Chris Farley came into this world on Feb. 15, 1964, weighing 12 pounds, 11 ounces. By age 33, he was gone, 296 pounds and dead of a drug overdose on Dec. 18, 1997.
In between, he played some of comedy’s funniest, most eager and energetic characters. On “Saturday Night Live,” he was Matt Foley, the huffing, pants-adjusting motivational speaker who lived in a van down by the river. On his “talk show,” his sole interviewing technique consisted of awkwardly asking guests to “remember when” they did whatever it was they were famous for. And, of course, he co-starred in “Tommy Boy” and “Black Sheep” with his good friend David Spade.
In all, his time in the public eye lasted just six years. On the 10th anniversary of his death, friends, family and colleagues tell The Post what he was like when the lights weren’t on – and how brilliant he was when they were.
Nick Burrows, director of guidance, Edgewood HS of the Sacred Heart, Madison, Wis.: His family is very humble, loving, caring. They own Scotch Oil Co. here in Madison. If you ever met his family, you’d see where Chris got the gifts he did – particularly from his mother. She’s a stitch.
Kevin Farley, brother: Chris was always a really great athlete, but where he really shined was the camp play. He was always the lead and always had the big singing number. He sang Elvis’ “Teddy Bear.” All the parents would come up for the play and they’d be buzzing about how well he did that.

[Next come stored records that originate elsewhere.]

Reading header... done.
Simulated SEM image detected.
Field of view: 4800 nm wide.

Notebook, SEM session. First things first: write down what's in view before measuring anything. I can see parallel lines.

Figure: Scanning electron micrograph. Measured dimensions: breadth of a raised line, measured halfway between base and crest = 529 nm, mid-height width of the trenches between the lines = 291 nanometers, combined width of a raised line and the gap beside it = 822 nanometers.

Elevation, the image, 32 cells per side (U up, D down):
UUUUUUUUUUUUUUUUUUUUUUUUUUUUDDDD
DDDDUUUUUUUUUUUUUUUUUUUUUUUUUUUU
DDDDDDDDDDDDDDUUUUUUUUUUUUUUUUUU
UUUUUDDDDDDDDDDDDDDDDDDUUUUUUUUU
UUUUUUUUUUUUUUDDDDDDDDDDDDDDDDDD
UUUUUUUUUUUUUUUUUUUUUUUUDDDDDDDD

Burrows: He was known around school as the funny guy, but ironically, he wasn’t in any theater or drama here.
Kevin Farley: Growing up, sports were a big thing for us. You didn’t really think of theater. Chris always wanted to be an NFL player. He played football and hockey and he wrestled. We were four boys and my mom had us in sports, partly to get us out of the house, because we’d have destroyed it.
Chris Farley to David Letterman: I got in a lot of trouble at school. One time the nuns were all around me and my mom was in the middle, and they said, “Mrs. Farley, the other students are laughing at Christopher, not with him.”
Burrows: The dean of discipline would call me up and say, “Hey, you need to meet with me about Farley.” So we’d have a meeting with him, me, Chris and Mrs. Farley. She would walk in and go, “What’d my boy do now?” She’d start laughing. The dean of discipline would start the meeting real serious, and by the end of the meeting he’d be cracking up laughing. That’s part of the gift Chris had.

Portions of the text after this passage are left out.